Is NFPA's NEC Calculation Correct?

[jar546]

An industrial multi-building facility has its service at the rear of its main building and then provides 480Y/277-volt feeders to additional buildings behind the main building in order to segregate certain processes. The facility supplies its remote buildings through a partially enclosed access corridor that extends from the main switchboard rearward along a path that provides convenient access to services within 15 m (50 ft) of each additional building supplied. Two building feeders share a common raceway for approximately 45 m (150 ft) and run in the access corridor along with process steam and control and communications cabling. The steam raises the ambient temperature around the power raceway to as much as 35°C. At a tee fitting, the individual building feeders then run to each of the two buildings involved. The feeder neutrals are not connected to the equipment grounding conductors in the remote buildings. All distribution equipment terminations are listed as being suitable for 75°C connections.

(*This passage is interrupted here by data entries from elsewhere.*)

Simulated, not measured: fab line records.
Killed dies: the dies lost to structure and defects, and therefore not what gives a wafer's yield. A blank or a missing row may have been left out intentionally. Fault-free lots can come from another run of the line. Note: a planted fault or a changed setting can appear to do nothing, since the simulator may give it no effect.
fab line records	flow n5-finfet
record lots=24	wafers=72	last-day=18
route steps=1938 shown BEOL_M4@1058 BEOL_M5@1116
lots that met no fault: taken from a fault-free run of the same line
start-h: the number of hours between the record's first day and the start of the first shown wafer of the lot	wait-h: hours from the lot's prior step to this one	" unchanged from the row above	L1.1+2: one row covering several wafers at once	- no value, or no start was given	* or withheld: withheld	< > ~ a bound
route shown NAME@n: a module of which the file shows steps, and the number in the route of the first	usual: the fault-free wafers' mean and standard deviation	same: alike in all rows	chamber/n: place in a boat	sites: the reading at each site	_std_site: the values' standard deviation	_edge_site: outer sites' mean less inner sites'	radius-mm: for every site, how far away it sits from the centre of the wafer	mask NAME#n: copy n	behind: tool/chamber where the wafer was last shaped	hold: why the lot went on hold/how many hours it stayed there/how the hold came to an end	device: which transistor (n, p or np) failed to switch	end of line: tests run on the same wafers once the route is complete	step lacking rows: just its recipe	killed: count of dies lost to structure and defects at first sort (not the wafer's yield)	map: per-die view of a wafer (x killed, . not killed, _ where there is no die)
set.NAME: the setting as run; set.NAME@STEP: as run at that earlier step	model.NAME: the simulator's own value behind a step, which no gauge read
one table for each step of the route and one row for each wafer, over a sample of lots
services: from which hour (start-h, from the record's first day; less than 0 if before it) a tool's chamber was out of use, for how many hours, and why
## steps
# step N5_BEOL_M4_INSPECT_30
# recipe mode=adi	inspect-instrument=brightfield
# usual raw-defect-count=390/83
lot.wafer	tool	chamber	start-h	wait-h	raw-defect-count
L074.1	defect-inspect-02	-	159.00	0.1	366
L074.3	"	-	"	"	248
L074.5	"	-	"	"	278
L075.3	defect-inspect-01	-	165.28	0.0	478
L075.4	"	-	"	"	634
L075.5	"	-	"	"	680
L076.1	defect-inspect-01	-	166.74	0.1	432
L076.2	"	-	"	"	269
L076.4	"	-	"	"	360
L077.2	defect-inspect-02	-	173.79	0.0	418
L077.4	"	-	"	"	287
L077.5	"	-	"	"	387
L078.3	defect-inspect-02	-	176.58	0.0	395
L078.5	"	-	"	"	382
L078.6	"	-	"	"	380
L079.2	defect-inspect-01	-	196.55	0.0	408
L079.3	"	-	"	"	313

Each of the two buildings has the following loads:

• Lighting, 11,600 VA, comprised of electric-discharge luminaires connected at 277 V
• Receptacles, 22 125-volt, 20-ampere receptacles on general-purpose branch circuits, supplied by separately derived systems in each of the buildings
• 1 Air compressor, 460 volt, three phase, 5 hp
• 1 Grinder, 460 volt, three phase, 1.5 hp
• 3 Welders, AC transformer type (nameplate: 23 amperes, 480 volts, 60 percent duty cycle)
• 3 Industrial Process Dryers, 480 volt, three phase, 15 kW each (assume continuous use throughout certain shifts)

Determine the overcurrent protection and conductor size for the feeders in the common raceway, assuming the use of XHHW-2 insulation (90°C):

Calculated Load {Note: For reasonable precision, volt-ampere calculations are carried to three significant figures only; where loads are converted to amperes, the results are rounded to the nearest ampere [see 220.5(B)]}.

This is what they come up with as an example for us to follow:

• Noncontinuous Loads: 38,886 VA
• Continuous Loads: 56,600 VA
• Total Load: 109,636 VA (with continuous loads adjusted)
• Current: 132 A
• Conductor Size: 1/0 AWG copper with XHHW-2 insulation.
• Overcurrent Protection: 150 A circuit breaker. - Would a 175A also be acceptable?

 

[wwhitney]

Noncontinuous Loads: 38,886 VA
Continuous Loads: 56,600 VA

First step is to check these totals. The continuous loads total is easy to confirm, as it appears the only loads being treated as continuous are the lighting and the 3 industrial process dryers, and those add up to 11,600 + 3 * 15,000 = 56,600 VA as above. That leaves the non-continuous loads.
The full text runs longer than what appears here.